Taking Control of Our Heritage Aboriginal People caring for Aboriginal Heritage Recommendations for self-determined reform of the Aboriginal Heritage Act 2006.

As Victorian Traditional Owners, custodians of the oldest living Culture on earth and an independent statutory authority, Council felt that it was time to for the Act to realise its intention. Whilst strong, the Act fails in key areas to enshrine self-determination adequately or respectfully in its prescription for the management and protection of Aboriginal Cultural Heritage on the lands now known as the state of Victoria.

On 22 June 2020, Council published Taking Control of Our Heritage, a discussion paper on legislative reform of the Aboriginal Heritage Act 2006. The objective of the Discussion Paper was to have a genuine conversation with Traditional Owners, land managers, the broader community and the government on the operation of the Act.

The primary focus of the review was the Act, however, it has necessarily brough to the fore issues around the Act’s associated Aboriginal Heritage Regulations 2018 (Regulations) and the Geographic Place Names Act 1998. Council will consider this work later in 2021.

Council’s Legislative Review and Regulatory Functions Committee (LRRFC) has overseen the development of Council’s proposals for legislative reform. Through release of the Discussion Paper in mid-2020, followed by comprehensive community consultation and rigorous review of submissions in late 2020, it has developed these proposals informed by policy and community perspectives.

In September 2020, the Heritage Chairs of Australia and New Zealand welcomed and supported Dhawura Ngilan: A vision for Aboriginal and Torres Strait Islander heritage in Australia. Council’s contribution to the Vision, in the development of the Best Practice Standards in Indigenous Cultural Heritage management and legislation, meant that Victorian Traditional Owner voices were heard on a national level.

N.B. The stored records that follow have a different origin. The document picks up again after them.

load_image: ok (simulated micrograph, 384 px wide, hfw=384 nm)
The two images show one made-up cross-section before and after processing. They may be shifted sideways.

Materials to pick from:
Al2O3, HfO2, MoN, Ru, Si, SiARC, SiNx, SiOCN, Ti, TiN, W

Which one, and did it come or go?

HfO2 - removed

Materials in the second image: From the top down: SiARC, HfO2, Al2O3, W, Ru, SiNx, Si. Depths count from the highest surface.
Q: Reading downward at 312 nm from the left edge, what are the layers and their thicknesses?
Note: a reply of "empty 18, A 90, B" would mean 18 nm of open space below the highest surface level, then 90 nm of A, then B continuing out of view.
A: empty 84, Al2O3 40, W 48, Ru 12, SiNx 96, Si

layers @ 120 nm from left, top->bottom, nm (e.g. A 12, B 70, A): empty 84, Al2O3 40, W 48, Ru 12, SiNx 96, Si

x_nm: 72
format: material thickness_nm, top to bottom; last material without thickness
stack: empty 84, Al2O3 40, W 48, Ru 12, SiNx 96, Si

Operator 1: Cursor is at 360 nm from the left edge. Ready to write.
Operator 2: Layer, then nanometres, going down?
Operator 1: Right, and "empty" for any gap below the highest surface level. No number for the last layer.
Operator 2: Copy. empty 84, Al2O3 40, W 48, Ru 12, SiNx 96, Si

The proposed suite of reforms are planned to be introduced in early-mid 2021. By this time, during the life of the current Parliament, it will be five years after the 2016 amendments to the Act and fifteen years since the Act came into existence.

Council’s ambition for the proposals is that, through incorporating a benchmarked, national set of Best Practice Standards into Victoria’s own legislation, whilst fully realising the Declaration, Victoria’s Aboriginal Cultural Heritage legislative can set a benchmark at both national and international levels.